Subject: Re: [xsl] Parsing illegal characters out of XML before XSL:FO transform?|
From: "J.Pietschmann" <j3322ptm@xxxxxxxx>
Date: Fri, 19 Sep 2003 22:29:02 +0200
...Hey all.. a portion fo the website we are building takes some XML data and transforms it with an XSL stylesheet giving FO coding then its transformed into PDF.. the current problem at hand is I'm taking a bunch of our java objects and making an XML document out of them by hand, something like this: xmlData.append("<?xml version='1.0' encoding='UTF-8'?><USERLIST><STATE>"); xmlData.append("<SYSTEM>" + flexReference.getPlatform() + "</SYSTEM>"); xmlData.append("<MEMBERS>" + flexReference.getMembers() + "</MEMBERS>"); xmlData.append("<ASSETS>" + flexReference.getAssets() + "</ASSETS>");
Anyway this is all pulled from our database and some of the values that will be inserted have characters that are illegal for XML, ie an & etc.. is there a parser out there that can parse a java String or StringBuffer and add the proper escape codes that are needed for the XML to be well formed then be able to be transformed correctly?

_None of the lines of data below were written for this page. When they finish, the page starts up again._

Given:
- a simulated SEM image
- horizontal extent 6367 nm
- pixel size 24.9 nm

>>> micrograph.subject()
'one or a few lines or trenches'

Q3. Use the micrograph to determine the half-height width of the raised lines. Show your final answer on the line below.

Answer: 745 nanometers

It depends somewhat whether your database entries may also contain markup. If they don't, either fix the strings using a Java function which quotes & and < (and perhaps filters control characters) xmlData.append("<SYSTEM>") xmlData.append(xmlQuote(flexReference.getPlatform()); xmlData.append("</SYSTEM>"); or use a Java API, somewhat vaguely like SAXParserFactory factory = (SAXParserFactory)TransformerFactory.newInstance() TransformerHandler transformer = factory.newTransformerHandler( new StreamSource(new File(xslFileName))); Attributes attr = new Attributes(); transformer.startElement("","USERLIST","USERLIST",attr); transformer.startElement("","STATE","STATE",attr); transformer.startElement("","SYSTEM","SYSTEM",attr); char c=flexReference.getPlatform().getChars(); transformer.characters(c,0,c.length); transformer.endElement("","SYSTEM","SYSTEM"); ... Another possiblity is to build a DOM. Using SAX is often the most efficient way, YMMV. You don't need to quote special characters in the API, actually you must not (think about it).